Fourteen years ago, Greenhouse Grower saw an opportunity to bring next-day coverage of California Pack Trials (now California Spring Trials or CAST) to your inbox. The objective was to be your eyes and ears on location, to report the debut of the newest varieties and marketing programs, and report major breeder announcements, especially for those not attending. We continued to develop new story-telling tools with video capabilities, slideshows, and more. And once social media took hold, everyone attending CAST became reporters of their favorite varieties and displays at trials. So we’re left with the question — how should we continue to evolve our coverage, to bring the most value for you?
It’s easy to fall into a certain pattern, to stick with what works — or seems to work. And just because you’re working really hard at something that you’ve had success with in the past, it doesn’t mean it’s the smartest or best way to do it. Getting a fresh perspective can be exactly what’s needed to re-examine your goals.

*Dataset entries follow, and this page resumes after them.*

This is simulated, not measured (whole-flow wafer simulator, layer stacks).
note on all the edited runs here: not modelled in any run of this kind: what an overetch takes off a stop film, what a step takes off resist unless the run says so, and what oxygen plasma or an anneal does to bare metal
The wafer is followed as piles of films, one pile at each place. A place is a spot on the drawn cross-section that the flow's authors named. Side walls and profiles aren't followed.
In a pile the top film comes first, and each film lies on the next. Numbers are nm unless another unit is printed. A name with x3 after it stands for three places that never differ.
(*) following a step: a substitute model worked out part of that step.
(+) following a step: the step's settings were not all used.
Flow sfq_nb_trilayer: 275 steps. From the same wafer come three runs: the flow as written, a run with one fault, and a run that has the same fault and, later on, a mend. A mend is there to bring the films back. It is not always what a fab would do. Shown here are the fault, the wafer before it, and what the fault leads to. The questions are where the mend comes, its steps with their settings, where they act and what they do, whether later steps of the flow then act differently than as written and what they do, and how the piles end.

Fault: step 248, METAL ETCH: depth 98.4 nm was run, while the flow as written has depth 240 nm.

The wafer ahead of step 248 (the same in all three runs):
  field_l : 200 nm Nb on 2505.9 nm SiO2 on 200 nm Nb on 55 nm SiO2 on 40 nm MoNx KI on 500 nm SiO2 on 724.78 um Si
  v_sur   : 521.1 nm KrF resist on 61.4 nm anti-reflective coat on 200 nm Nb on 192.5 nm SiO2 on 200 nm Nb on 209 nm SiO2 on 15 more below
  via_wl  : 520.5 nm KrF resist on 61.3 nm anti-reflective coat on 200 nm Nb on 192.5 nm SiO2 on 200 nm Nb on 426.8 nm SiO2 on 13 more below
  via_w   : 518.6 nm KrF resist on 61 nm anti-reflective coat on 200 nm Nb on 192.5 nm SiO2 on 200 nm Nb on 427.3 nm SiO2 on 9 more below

During California Spring Trials (CAST) this year, Dr. Allan Armitage and I traveled with two coworkers who were new to the event: Managing Editor Janeen Wright and Meister Media’s Corporate Content Director Jim Sulecki. They questioned everything, from why we were staying up until 3 a.m. or later every night to write stories and build slideshows for each location, to what CAST is and what its value holds to the industry. It’s no question CAST has grown and evolved in the years since it was first established as the California Pack Trials, so it was interesting to see their reactions and hear their opinions about CAST.
As we drove from one stop to the next, Janeen and Jim asked questions that led to some interesting discussions:
Why are the CAST locations so spread out?
Breeders stationed in California like to host trials at their own sites, but perhaps the industry would benefit from a more consolidated event. Jim Sulecki, who oversees Meister Media Worldwide’s editorial efforts in 10 agricultural markets, likened CAST to what the traditional agriculture industry’s Farm Progress Show, held in Iowa, would look like if it told attendees if they wanted to see planters, drive to Indiana; if they’re interested in sprayers, go to Wisconsin, and if they were into harvesters, they’re clear up in South Dakota. CAST is costly from a travel and time perspective.
Why is CAST held in April, the busiest time of the year for growers?
Many growers have advocated for years for earlier dates, because the trials have generally been too late in the season in comparison to when spring breaks in many parts of the country. But that’s when breeders have agreed that the plants will look their best, for prime introduction to the market. In reality, it’s California, and plants are produced in greenhouses. Plus, we have every possible technological advantage to force plants into flower whenever we want them. So is that a viable argument anymore?
Who attends and how many?
This year’s count numbered anywhere from 750 to 1,400, including growers, retailers, brokers, and various members of the allied trade. Ultimately, the industry should consider who CAST really serves. Is it the grower, broker, the large retailers, or the breeders? Considering there have been developments since CAST originated, like Costa Farms’ Season Premier, held annually in January, it leads one to question if the current format for rolling out new varieties is still necessary. Some breeders don’t even display at CAST, opting to introduce new varieties at the European Flower Trials in Week 24, and/or at Cultivate in July. Breeders tell us both business and attendance increases each year at CAST, but what if it was different? How would a change in format and time of year affect our ultimate success? What if we’re limiting our opportunities by limiting who sees what? Isn’t that exactly the opposite of what we want to do?
This year seemed to be a little light on new variety introductions, which isn’t necessarily a bad thing. But it begs the question: Do we still need CAST every year? Breeders tell us yes, but what do you say?
An old proverb states, “Happy are those who want only what they already have.” The trouble is, we all want more, so perhaps it’s time to interrupt what works to regain focus on our collective goal to grow and bring more value to our industry.
Grower Feedback: Do you go to California Spring Trials (CAST)? If so, what would you change? If not, what prevents you from attending? Is it timing? Expense? Would a change in format and time of year improve the odds for you to attend? Let me know your thoughts and ideas for how our industry can evolve to improve CAST for everyone at [email protected]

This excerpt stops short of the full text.